How to transform XML data into a data.frame?
Solution 1:
Ordinarily, I would suggest trying the xmlToDataFrame()
function, but I believe that this will actually be fairly tricky because it isn't well structured to begin with.
I would recommend working with this function:
xmlToList(books)
One problem is that there are multiple authors per book, so you will need to decide how to handle that when you're structuring your data frame.
Once you have decided what to do with the multiple authors issue, then it's fairly straight forward to turn your book list into a data frame with the ldply()

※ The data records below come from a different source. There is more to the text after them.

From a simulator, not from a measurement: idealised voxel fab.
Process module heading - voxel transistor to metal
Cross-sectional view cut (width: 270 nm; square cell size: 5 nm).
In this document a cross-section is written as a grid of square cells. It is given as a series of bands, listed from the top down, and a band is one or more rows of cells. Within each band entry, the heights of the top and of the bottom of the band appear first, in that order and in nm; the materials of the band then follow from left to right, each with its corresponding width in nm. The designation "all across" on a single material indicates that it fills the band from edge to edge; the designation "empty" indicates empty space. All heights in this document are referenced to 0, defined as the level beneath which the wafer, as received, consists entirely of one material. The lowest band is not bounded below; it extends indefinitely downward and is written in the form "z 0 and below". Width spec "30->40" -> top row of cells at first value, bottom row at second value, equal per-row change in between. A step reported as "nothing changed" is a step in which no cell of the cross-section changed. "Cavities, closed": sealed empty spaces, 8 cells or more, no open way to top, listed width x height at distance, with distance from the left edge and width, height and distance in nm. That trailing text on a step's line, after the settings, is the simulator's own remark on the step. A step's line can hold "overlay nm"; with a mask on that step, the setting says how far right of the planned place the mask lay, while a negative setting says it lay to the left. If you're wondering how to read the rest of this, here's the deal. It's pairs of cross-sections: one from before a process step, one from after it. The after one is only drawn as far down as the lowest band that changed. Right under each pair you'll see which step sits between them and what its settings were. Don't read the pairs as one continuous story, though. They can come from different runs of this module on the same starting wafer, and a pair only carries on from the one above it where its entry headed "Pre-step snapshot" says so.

function in plyr (or just use lapply and convert the return value into a data.frame by using do.call("rbind"...).
Here's a complete example (excluding author):
library(XML)
books <- "w3schools.com/xsl/books.xml"
library(plyr)
ldply(xmlToList(books), function(x) { data.frame(x[!names(x)=="author"]) } )
.id title.text title..attrs year price .attrs
1 book Everyday Italian en 2005 30.00 COOKING
2 book Harry Potter en 2005 29.99 CHILDREN
3 book XQuery Kick Start en 2003 49.99 WEB
4 book Learning XML en 2003 39.95 WEB
Here's what it looks like with author included. You need to use ldply
in this instance since the list is "jagged"...lapply can't handle that properly. [Otherwise you can use lapply
with rbind.fill
(also courtesy of Hadley), but why bother when plyr
automatically does it for you?]:
ldply(xmlToList(books), data.frame)
.id title.text title..attrs author year price .attrs
1 book Everyday Italian en Giada De Laurentiis 2005 30.00 COOKING
2 book Harry Potter en J K. Rowling 2005 29.99 CHILDREN
3 book XQuery Kick Start en James McGovern 2003 49.99 WEB
4 book Learning XML en Erik T. Ray 2003 39.95 WEB
author.1 author.2 author.3 author.4
1 <NA> <NA> <NA> <NA>
2 <NA> <NA> <NA> <NA>
3 Per Bothner Kurt Cagle James Linn Vaidyanathan Nagarajan
4 <NA> <NA> <NA> <NA>